BEIJING — In the chaotic hours after Lhasa erupted March 14, Tibetans rampaged through the city’s old quarter, waving steel scabbards and burning or looting Chinese shops. Clothes, souvenirs and other tourist trinkets were dumped outside and set afire as thick gray smoke darkened the midday sky. Tibetan fury, uncorked, boiled over.
Foreigners and Lhasa residents who witnessed the violence were stunned by what they saw, and by what they did not see: the police. Riot police officers fled after an initial skirmish and then were often nowhere to be found. Some Chinese shopkeepers begged for protection.
“The whole day I didn’t see a single police officer or soldier,” said an American woman who spent hours navigating the riot scene. “The Tibetans were just running free.”
Lhasa is now occupied by thousands of paramilitary police officers and troops of the People’s Liberation Army. But witnesses say that for almost 24 hours, the paramilitary police seemed unexpectedly paralyzed or unprepared, despite days of rising tensions with Tibetan monks.
The absence of police officers emboldened the Tibetan crowds, which terrorized Chinese residents, toppled fire trucks and hurled stones into Chinese-owned shops. In turn, escalating violence touched off a sweeping crackdown and provided fodder for a propaganda-fueled nationalist backlash against Tibetans across the rest of China that is still under way.
“I really am surprised at the speed with which these things got out of control,” said Murray Scot Tanner, a China analyst with a specialty in policing. “This place, this time, should not have surprised them. This is one of the key cities in the country that they have tried to keep a lid on for two decades.”
What happened? Analysts wonder if the authorities, possibly fearing the public relations ramifications of a confrontation before the Beijing Olympics in August, told the police to avoid engaging protesters without high-level approval.
Timing also may have contributed to indecision;Tibet’s hard-line Communist Party boss, Zhang Qingli, and other top officials were attending the National People’s Congress in Beijing when the violence erupted.
The full explanation could take years to emerge from China’s Communist Party hierarchy. But the Lhasa unrest, not entirely unlike the Tiananmen Square pro-democracy protests of 1989, may be remembered as much for poor police work — faulty crowd control and political indecision followed by a large-scale response — as for the underlying grievances of protesters.
Lhasa now has created far more than a public relations problem for Beijing. It has unleashed widespread Tibetan resentment over Chinese rule. Antigovernment demonstrations have spread to Tibetan areas of western China. Military convoys and trucks of paramilitary police officers are streaming westward to quell the protests.
International leaders are alarmed at the violence and have called for restraint by China. But domestic opinion is inflamed with nationalist anger as state television is repeatedly showing images of Tibetans rioting in those early, unfettered hours.

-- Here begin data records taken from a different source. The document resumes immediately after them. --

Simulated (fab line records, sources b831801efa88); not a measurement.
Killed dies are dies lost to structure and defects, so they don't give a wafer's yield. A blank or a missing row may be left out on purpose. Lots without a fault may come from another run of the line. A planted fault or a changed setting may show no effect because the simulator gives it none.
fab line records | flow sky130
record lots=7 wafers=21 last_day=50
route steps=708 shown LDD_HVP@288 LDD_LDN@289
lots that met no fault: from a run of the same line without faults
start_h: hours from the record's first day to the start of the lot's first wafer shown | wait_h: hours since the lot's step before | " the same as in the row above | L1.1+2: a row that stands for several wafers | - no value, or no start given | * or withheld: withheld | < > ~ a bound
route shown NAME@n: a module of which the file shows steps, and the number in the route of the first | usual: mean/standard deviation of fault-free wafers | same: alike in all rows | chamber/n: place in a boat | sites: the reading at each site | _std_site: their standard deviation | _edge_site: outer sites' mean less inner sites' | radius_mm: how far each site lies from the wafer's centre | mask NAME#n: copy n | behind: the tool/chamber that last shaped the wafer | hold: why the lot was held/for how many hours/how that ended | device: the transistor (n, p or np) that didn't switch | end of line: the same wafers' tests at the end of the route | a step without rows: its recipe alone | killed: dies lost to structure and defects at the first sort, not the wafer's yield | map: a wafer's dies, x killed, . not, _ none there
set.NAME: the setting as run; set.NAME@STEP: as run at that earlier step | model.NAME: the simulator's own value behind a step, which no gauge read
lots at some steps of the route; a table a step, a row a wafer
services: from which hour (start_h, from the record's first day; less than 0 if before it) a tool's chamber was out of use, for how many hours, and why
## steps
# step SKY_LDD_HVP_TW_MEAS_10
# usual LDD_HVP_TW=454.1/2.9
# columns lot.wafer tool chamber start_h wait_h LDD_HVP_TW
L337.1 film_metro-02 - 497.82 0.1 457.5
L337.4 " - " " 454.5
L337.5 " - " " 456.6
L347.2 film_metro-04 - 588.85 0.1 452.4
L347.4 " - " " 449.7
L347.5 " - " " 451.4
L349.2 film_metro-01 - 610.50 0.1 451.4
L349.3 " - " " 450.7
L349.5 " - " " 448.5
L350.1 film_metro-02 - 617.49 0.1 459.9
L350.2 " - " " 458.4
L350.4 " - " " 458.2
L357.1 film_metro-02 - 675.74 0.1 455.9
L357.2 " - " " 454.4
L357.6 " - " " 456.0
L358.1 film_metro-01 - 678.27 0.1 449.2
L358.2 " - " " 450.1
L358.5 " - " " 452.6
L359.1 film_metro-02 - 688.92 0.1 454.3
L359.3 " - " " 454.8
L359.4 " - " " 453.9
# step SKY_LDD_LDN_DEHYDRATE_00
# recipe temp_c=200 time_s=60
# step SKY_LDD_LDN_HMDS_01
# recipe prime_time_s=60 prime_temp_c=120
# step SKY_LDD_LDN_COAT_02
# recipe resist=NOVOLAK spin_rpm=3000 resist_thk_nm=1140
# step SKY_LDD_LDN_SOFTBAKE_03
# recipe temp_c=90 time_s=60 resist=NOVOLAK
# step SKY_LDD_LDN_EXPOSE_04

“Our government should take a bloody suppression on these separatists!” blared one posting among the legion of enraged postings on Chinese Internet chat rooms. “We cannot hesitate or be too merciful, even at the cost of giving up the Olympics.”
The police hesitation did not last long. The crackdown began within 24 hours, on March 15. Witnesses described hearing the thud of tear gas projectiles and the crackle of gunshots as paramilitary police officers took control of the riot area. By March 16, the paramilitary police were searching Tibetan neighborhoods and seizing suspects. One foreigner saw four Tibetan men beaten so savagely that the police sprinkled white powder on the ground to cover the blood.
Lhasa’s death toll remains in sharp dispute. The Chinese authorities say 22 people died, including a police officer killed by a mob and shopkeepers who burned to death in the violence.